Updated on March 08, 2026

The plot: A wrecking ball destroys an old building, releasing a genie who is discovered by a kid named Max (Capra). He gets three wishes. The twist is, the genie doesn't much like people, having made no friends in 5,000 years and having spent most of that time cooped up in bottles, lamps, radiators, etc. The other twist is, the kid doesn't much trust people, because his father has disappeared.

The genie, however, helps the kid find his father, only to find out the father is involved in an illegal music pirating operation. The father is not quite ready to go straight, but after some action sequences involving an evil gang, he realizes his future depends on living up to his son's expectations.
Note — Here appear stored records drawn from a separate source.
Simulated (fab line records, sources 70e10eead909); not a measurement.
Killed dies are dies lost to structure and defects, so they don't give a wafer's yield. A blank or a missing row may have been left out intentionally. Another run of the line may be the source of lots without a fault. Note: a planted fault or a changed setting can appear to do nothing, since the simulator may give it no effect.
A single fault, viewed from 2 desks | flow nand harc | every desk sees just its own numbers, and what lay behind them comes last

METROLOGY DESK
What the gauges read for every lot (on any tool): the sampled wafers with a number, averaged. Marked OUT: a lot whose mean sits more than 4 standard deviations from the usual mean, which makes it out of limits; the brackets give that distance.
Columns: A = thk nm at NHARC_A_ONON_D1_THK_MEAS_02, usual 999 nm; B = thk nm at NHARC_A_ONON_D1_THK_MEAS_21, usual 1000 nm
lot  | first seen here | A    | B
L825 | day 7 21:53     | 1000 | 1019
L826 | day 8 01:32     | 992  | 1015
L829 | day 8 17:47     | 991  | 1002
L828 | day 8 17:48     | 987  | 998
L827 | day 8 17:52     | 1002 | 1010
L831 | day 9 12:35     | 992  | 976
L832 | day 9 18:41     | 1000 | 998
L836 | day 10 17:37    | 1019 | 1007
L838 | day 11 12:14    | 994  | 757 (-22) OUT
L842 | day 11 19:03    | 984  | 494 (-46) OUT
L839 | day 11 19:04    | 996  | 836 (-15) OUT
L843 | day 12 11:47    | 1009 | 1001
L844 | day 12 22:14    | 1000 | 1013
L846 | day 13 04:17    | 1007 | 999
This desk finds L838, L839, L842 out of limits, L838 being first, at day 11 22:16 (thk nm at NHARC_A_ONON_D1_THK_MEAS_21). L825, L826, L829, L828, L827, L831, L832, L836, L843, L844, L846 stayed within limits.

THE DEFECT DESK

Uncanny how much this plot resembles “Aladdin and the King of Thieves,” a Disney made-for-video production set for release next month. In that one, Aladdin has never known his father, but an oracle in an old lamp tells him where the father is to be found, and the blue genie helps him go there. His father is the King of the Thieves, it turns out, and may not be entirely ready to go straight. But after some action sequences involving the evil gang of thieves, the father realizes that he must live up to his son's expectations, etc.

Did anybody at Disney notice they were making the same movie twice, once as animation, once as live action? Hard to say. The animated movie at least has the benefit of material that fits the genre, much better songs, a colorful graphic style, and another outing for the transmogrifying genie with the voice of Robin Williams.

“Kazaam,” however, by being live action, makes the bad guys too real for the fantasy to work, and the action sequence feels just like the end of every other formula movie where the third act is replaced by fires and fights.